How are bar exam essays different than law school essays? The short answer to this question is—they are very different. But, if you are looking for specifics read further.
How Are Bar Exam Essays Different Than Law School Essays?
1. Bar exam essays provide the issues.
One difference is the fact that bar exam essay questions generally give you the issues. Sometimes it is as straight forward as answering the enumerated questions in the call. Other times it is trickier and the call of the question simply says, “Discuss the issues.” But regardless of what the call of the questions states, there is far less guess work on bar exam essays. It is generally very clear what the issues are. Whereas on a law school essay question most professors do not ask pointed questions. Rather, the point of the exam is to “issue spot.”
2. Bar exam essays are shorter and more focused.
Another key difference is that bar exam essay questions are shorter and more focused. This is in large part due to the first main difference (above). Generally, you only have between 20-30 minutes to answer a bar exam essay question. This is plenty of time, assuming you are prepared, because you are likely only discussing 1-3 issues.
On a law school essay question, your response may be multiple pages long and may take you an hour to draft. There may even be “sub issues” to the “issues.” That is not the case with bar exam essay questions.
3. Bar Exam essays do not require both sides of an issue be presented.
The next main difference is in the “application” section. A good law school essay exam response will set forth arguments on both sides of issues, as well as responses to those arguments in response to most questions.
Bar exam essay responses will not look like that. Rather, your bar exam essay response can be more formulaic. The graders are usually looking for the correct statement of the law, application of the law to the facts and then a clear conclusion. On the bar exam you will likely not get points for going into lengthy policy arguments like you may have in law school. Your bar exam answers should be to the point and you should try your best to use the proper language.
4. Bar exam essays require clear conclusions.

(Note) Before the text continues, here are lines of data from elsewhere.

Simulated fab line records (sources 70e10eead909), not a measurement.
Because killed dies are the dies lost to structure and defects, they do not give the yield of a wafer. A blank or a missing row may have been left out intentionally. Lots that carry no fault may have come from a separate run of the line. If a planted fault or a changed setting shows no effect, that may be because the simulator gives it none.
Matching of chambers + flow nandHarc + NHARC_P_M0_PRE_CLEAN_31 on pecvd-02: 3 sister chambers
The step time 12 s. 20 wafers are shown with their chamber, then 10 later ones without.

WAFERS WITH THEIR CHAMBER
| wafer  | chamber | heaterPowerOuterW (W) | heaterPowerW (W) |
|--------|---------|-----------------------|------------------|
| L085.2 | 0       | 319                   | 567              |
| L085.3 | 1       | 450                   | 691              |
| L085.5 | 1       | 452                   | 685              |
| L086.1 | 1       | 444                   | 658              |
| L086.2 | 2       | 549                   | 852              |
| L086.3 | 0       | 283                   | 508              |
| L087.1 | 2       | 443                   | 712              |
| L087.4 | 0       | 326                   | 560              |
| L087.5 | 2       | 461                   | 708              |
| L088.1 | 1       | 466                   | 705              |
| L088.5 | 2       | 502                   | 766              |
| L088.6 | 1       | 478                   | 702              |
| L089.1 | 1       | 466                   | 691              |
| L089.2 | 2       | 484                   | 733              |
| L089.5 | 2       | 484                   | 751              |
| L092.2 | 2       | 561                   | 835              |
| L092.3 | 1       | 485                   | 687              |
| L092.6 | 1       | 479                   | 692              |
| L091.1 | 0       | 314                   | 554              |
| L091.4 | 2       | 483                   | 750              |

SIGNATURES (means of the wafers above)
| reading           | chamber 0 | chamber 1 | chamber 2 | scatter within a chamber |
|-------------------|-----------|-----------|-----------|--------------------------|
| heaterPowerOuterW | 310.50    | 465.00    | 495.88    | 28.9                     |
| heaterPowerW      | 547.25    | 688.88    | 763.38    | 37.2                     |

The last main difference has to do with conclusions. In law school, it was important to show your professor that you had the ability to reason to a conclusion. However, depending on the issues and facts presented, there may not have been a clear conclusion—and that may have been the point. On most bar exams, conclusions matter! The graders want to see that you have the ability to logically reason to a conclusion, but they want to see that you reasoned to the correct conclusion. This means that you stated the correct law and applied it properly, keeping in mind the relevant facts. Stated differently, on the bar exam, if you reach the incorrect conclusion you will lose points.